Oracle's public image may be that of a sharp-elbowed sales competitor and insatiable eater of terrified companies. But during speeches kicking off the enterprise software vendor's annual OpenWorld conference in San Francisco Sunday night, the company showed a funnier, more humane side.
In a pair of keynotes by cofounder and CEO Larry Ellison and president and Chief Financial Officer Safra Catz that were collectively called "Sunday Night Live," the two, especially Ellison, waxed nostalgic about the now-30-year-old company's origins, especially its own Silicon Valley "start-up in a garage" days.
Ellison started Oracle's predecessor, Software Development Laboratories, in 1977 with $2,000 of his own money. Its first office was on the famed Sand Hill Road in California, near Stanford University.

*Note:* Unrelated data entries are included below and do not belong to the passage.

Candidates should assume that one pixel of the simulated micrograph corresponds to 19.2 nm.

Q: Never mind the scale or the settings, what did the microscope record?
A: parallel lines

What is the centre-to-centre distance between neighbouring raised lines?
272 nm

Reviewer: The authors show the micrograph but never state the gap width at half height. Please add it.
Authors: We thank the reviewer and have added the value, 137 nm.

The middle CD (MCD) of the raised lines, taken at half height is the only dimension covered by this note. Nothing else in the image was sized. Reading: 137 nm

Things back then were done by the seat of Ellison's (and everyone else's) pants. One early employee, Stuart Feigin, reminisced via video how when Bank of America, which Ellison was approaching for a start-up loan, demanded a balance sheet, neither he nor Ellison knew what one was.
"We had to go and study some annual reports to figure it out," he said.
Feigin, who worked at Oracle for 20 years and is now a venture capitalist, also recalled stuffing all of Oracle's early receipts into a shoe box.
Safra Catz was not chosen to be Oracle's first accountant because, unlike the other candidate, according to Ellison, "she didn't have a car."
At an early meeting with a firm bidding to become Oracle's European sales representative, Ellison recalled discovering "that they were trying to hide the fact that they were a four-person company, while we had been trying to hide the fact that we were a seven-person company."
Unlike Google, which is known for fetishising its employees' academic records to the point of asking middle-aged candidates what their college grades were, Ellison, himself a college dropout, touted Oracle's unconventionality."It was well-known that we were an MBA-free zone," he said. "I am only half-kidding."
The keynotes were interspersed with skits by former and current Saturday Night Live cast members, including Kevin Nealon, Victoria Jackson and Darrell Hammond.